Crappy First Drafts

Crappy first drafts. Anne Lamott phrases it slightly more colorfully, but that’s the gist. Can’t write? Don’t wait for the Almighty to hand you a perfectly formed manuscript from the sky. Put pen to paper or fingers to keyboard and just write. Will what you write fall somewhere beneath the quality of a hundred grand emoji? Often yes. Often much less. But you’re trying and that is so much better than not.

And maybe, just maybe in that crappy first draft is the seed for a slightly better second draft. Maybe that buds into a not terrible third draft and—if you cultivate, water, and care for the words—maybe it blooms into something beautiful. Maybe. But you have to start writing before any of that is remotely possible.

Can you tell you have landed in the middle of a pep talk to myself? I’ve been in a period of rolling writer’s block for the last several months. Don’t worry. I’m going to expand this concept for a general audience. Apologies to Anne Lamott because I can’t remember how closely I’m hewing to what she wrote and my copy of Bird by Bird is in storage. Just assume everything that I write, she has written far better.

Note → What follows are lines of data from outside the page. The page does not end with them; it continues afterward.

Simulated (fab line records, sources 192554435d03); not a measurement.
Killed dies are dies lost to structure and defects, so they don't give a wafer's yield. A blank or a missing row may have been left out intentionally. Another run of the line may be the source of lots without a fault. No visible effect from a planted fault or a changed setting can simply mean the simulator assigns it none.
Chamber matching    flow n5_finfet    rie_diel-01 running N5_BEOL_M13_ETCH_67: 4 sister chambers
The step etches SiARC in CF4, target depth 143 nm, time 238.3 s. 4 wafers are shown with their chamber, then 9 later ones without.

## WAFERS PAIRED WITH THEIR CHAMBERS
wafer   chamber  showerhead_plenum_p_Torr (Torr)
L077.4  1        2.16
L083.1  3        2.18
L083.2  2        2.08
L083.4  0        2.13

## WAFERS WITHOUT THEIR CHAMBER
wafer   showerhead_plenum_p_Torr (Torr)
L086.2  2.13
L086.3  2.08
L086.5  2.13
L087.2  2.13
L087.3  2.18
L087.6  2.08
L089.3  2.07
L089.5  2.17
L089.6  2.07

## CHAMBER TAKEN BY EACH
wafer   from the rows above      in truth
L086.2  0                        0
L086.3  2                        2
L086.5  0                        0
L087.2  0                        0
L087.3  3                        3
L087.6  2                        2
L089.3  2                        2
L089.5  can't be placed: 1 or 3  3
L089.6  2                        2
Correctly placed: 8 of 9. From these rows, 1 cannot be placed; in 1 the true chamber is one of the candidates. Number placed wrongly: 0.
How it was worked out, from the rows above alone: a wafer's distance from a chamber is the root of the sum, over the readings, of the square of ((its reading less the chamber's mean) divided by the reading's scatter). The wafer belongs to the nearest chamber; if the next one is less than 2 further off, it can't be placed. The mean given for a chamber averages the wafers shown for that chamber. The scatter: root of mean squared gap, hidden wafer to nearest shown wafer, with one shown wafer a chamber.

The principle of crappy first drafts applies to anything in life. Each day is a daunting blank page. We want to write different things: a life of faith, the pursuit of love, the quest for a more just world, or maybe just not messing up as much. But the words, sentence, and paragraphs that make up those ventures can seem impossible to write at times. Thus we often just don’t try. Some days we just run out the clock waiting for God to hand us an easy three-step process from the sky. But all the things you want to write in your life will not happen if you don’t put proverbial pen to paper.

You and I have to do something about this. We have to just hold our nose and jump in. Write a crappy first draft. Shove the question of “What if it’s terrible?” out of your mind. Maniacally laugh at it like a cheesy 90s action flick villain. It probably will be terrible. We’re just starting! Actually it might be “meh,” which is worse than terrible in a culture that glorifies dumpster fires nearly as much as excellence. Don’t worry about that.

But try. It’s Lent. This is the season of grace and crappy first drafts. Our fast may have failed yesterday or we may have skipped a devotional. Today is a new day. Try. Take the first step. Write a crappy first draft. Take on a spiritual discipline. Risk vulnerability. Call a congressperson. Help someone in need. Try to get through the day. You’ll trip and fall. But try.

Practice doesn’t make perfect. That’s nigh impossible, but practice can make something worthwhile or, at the very least, a little less crappy. And in this world, that transformation is practically a miracle.